Unstated Rules for Appointing Officials in the Government

What are the unstated rules for appointing in the government? The following blog entry has been posted and reposted in over four hundred Chinese BBS and blogs, such as this one. Excerpts translated by CDT:

Government officials often state in public that their criteria for selecting officials are “appointing people on their merit.” Yet in the real world this is not the case.

I met a retired government official from Anhui Province during a train trip. He told me the rules commonly adopted in officialdom in China, which quite enlightened me.

He said the top criterion is “appointing people on the superior’s instruction.” It means you should appoint whomever your superior asks you to appoint, otherwise you might get into trouble if your superior’s unhappy.

The second criterion is “appointing people from your gang.” Nowadays officialdom is highly competitive and complicated. If you don’t have any buddy around to help you, you’d soon be kicked out, not to mention not able to do your work.

The third one is “appointing people on money.” Money is more important than kinfolk. After all, a relative is someone else, yet money is in your own pocket.

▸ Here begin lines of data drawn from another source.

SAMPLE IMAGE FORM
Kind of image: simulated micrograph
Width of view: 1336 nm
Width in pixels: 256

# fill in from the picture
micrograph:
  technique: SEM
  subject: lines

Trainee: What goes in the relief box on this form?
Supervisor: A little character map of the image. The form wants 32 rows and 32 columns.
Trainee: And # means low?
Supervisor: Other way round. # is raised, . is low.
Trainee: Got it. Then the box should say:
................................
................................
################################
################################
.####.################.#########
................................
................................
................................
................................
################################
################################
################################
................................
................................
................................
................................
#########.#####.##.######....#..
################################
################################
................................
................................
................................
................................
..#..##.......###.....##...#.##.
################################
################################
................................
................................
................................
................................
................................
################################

The fourth in the rank is “the ability to flatter.” Now that you’ve stabilized your official position and seized a lot of money, you can enjoy being flattered by appointing some kiss-asses around you. The ass-kissing is actually an art. And you’ll find yourself addicted to it.

The fifth is “appointing on the ability to brag.” The retired official said the GDP growth in his region had all been exaggerated. Every year when it’s time to report the annual GDP, no one wants to be the first to report. Why? If you report your growth as 11%, the one that follows you to report can say 11.5%, which surpasses you on the performance. Your superior would like a fast-growing GDP, yet you can’t exaggerate too unreasonably, otherwise it’d embarrass your superior. Of course you can’t report the GDP as it is as you’d be viewed as dragging your superior’s performance.

The sixth is “appointing people on kinship.” Now everything is settled, you can take care of your relatives.

The seventh is “appointing people on their merit.” But remember you can’t be picky no matter how competent you are. You can’t always speak out your second thought or against the superior’s plan. If you always stick to your own plan instead of following your superior’s instruction, you’d be dismissed. Who cares whether you’re capable or not.